QUITO, Ecuador (CN) — In November, Juana Francis Bone's 14-year-old niece went to the corner store for a minute and never came back.
When her family filed a police report, they were told each officer had some 60 missing person cases on their shoulders. Her niece would be just one more.
Francis is a law student and advocate for Black women’s rights in the organization Mujeres de Asfalto. She lives in Esmeraldas, a largely Afro-Ecuadorian city on the coast of Ecuador, today considered one of the most violent in Latin America.
News of decapitated bodies in the streets, shootouts between gangs, targeted assassinations, and extortion of people and small businesses have become common in the city, Francis says. Personally, she’s tired of thinking about it. She works from home now, tries never to leave the house alone, and doesn’t go to crowded public places where stray bullets are likely to fly by.
“Imagine having this feeling that you leave your house, but you don't know if you're going to come back alive,” Francis told Courthouse News by phone. “I think this whole wave of violence has changed everyone's life.”
Violence in Ecuador has escalated rapidly in recent years, with coastal cities like Esmeraldas and Guayaquil bearing the brunt. Last month, the violence reached a peak when masked armed men burst into a TV station during a live broadcast. They shouted a message about not messing with the mafia while holding up several journalists. The images shocked people both at home and abroad, giving the impression that Ecuadorian officials have lost control.
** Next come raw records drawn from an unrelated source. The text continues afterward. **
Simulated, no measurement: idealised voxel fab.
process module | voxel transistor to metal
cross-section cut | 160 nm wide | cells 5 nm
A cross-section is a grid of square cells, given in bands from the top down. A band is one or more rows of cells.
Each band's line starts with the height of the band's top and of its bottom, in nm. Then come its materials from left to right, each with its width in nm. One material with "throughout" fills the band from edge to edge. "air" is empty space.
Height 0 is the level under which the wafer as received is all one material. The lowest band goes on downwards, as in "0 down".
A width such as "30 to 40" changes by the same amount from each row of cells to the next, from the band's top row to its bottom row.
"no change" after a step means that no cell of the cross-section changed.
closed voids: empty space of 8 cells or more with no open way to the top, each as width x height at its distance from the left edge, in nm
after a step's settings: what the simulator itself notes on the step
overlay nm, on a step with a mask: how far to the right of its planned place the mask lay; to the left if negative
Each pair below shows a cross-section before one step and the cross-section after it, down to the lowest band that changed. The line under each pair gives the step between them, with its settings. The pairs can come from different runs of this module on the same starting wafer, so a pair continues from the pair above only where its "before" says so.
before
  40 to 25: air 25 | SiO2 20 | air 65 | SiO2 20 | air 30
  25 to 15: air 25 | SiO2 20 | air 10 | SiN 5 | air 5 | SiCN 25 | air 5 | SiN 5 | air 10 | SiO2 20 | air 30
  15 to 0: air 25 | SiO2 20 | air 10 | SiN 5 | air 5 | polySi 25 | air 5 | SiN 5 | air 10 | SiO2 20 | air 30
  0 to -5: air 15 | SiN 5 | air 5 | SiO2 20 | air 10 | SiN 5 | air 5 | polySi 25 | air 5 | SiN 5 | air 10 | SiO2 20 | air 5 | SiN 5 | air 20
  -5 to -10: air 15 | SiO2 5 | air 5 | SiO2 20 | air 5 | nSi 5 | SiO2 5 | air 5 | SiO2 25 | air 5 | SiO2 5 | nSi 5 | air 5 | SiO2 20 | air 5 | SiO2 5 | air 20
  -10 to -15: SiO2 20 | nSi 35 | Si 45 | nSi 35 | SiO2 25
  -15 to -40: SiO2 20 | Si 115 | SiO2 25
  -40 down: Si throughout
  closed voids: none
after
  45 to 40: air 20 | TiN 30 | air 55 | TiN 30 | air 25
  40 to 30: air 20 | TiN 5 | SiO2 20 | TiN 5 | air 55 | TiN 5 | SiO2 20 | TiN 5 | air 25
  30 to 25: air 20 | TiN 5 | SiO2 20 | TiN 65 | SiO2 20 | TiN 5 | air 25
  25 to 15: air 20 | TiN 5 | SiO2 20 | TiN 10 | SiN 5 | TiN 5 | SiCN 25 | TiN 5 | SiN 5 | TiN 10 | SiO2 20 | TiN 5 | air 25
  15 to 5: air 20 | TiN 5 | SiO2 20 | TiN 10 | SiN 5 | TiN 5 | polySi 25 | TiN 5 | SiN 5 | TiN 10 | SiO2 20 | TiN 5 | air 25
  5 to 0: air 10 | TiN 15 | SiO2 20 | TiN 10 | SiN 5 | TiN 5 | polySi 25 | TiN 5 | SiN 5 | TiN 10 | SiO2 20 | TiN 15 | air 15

President Daniel Noboa responded by declaring war against the 22 criminal groups operating in the country, which he calls “terrorists.” In the first 26 days of this battle, officials say they have taken back control of prisons and made over 5,800 arrests — including 237 people accused of terrorism — but there has been very little information released about the detainees.
The country has largely celebrated these results, as people have been living in fear and frustration over increased crime. Some polls even put Noboa’s approval rating at 80%.
But many say a military response to Ecuador’s security crisis is short-sighted, as it doesn’t address the large-scale impunity, corruption or weakened state and institutions that led the country to this point.
The epicenter
As recently as 2018, Ecuador’s homicide rate was one of the lowest in Latin America, and the country appeared to be one of the safest in the region. But in 2023, there were over 7,500 violent deaths, marking one of Ecuador’s most violent years on record and almost double the killings in the previous year. Today it is considered among the top three most dangerous nations in the region.
The surge in violence began not long after prison riots started in February 2021, following the killing of a key gang leader. The assassination sparked fighting between rival gangs both inside prison walls and on the streets, which hasn’t subsided. Over 600 prisoners have since been killed in recurring riots.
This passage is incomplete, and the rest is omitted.